07 Jul New ‘early warning’ system aims to help Memphis high schools identify potential dropouts

July 7, 2016

By: Laura Faith Kebede

Source: chalkbeat.org

In a sea of data on hundreds of students about attendance, test scores, grades and behavior, teachers and administrators can be challenged to identify a student early on who may not graduate.

They used to crunch those numbers by hand, taking time from other responsibilities and leaving gaps in their understanding of where students stand.

But this coming school year, Shelby County Schools hopes to streamline the process by introducing Early Warning System software through tech company Tableau. The aim is to help high school educators make sense of all of the information they gather about their students.

Whitehaven High School principal Vincent Hunter was among district educators to test the software last school year, and liked what he saw.

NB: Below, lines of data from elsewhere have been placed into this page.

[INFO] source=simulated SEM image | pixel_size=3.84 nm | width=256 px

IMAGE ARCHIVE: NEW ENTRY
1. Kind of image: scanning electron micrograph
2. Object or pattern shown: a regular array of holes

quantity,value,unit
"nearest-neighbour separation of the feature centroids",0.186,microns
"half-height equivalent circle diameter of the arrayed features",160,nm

“Our administration team and our data team used to analyze data like that every four and a half weeks,” he said. “… But now we’re at a point where we can log in and get that info right away.”

The system is part of a growing number of efforts nationally to sort student data and make it easier for teachers and administrators to make data-driven decisions to help students succeed in the classroom. Long-term evidence that the systems are working are not yet available, but leaders with Shelby County Schools are hopeful after hearing positive feedback from principals like Hunter.

Shelby County Schools will roll out the system this fall to all high schools as part of its Destination 2025 initiative, which calls for the district to boost its graduation rate by 15 points, to 90 percent, over the next decade. Principals are scheduled to be trained on the new platform this month

Under the new system, vulnerable students will be identified based on six common factors that data miners found among dropouts and delayed graduates since 2010: low attendance, multiple suspensions, the number of courses they are failing, grade point average, the number of missed course credits, and gaps in enrollment.

The centralized data system identifies potential dropouts when they reach a threshold on one or more of the triggers and alerts the school administration immediately.

Hunter said he anticipates the system will “cut down on a lot of man hours” and give a clearer overview of a student’s progress and needs in literacy, math, attendance and class credits. The data will steer “administrators and especially counselors on where to focus on” for a particular student.

Information that’s easier to access is more likely to get used, said Randall McPherson, the district’s manager of student behavior and leadership.

“The information has always been there. But we’re putting it in a more readable format,” McPherson said. “It helps schools identify where the problems are, giving our students the best opportunity to be successful.”

The instant data also generates a real-time report for parents and teachers to discuss.

“When you can show it to them in black and white not only have you established a line of credibility with the parent, the parent truly believes you are a partner in education with them,” Hunter said. “It definitely grabs their attention and creates a sense of urgency for what’s most important, which is academic progress and academic progress on time.”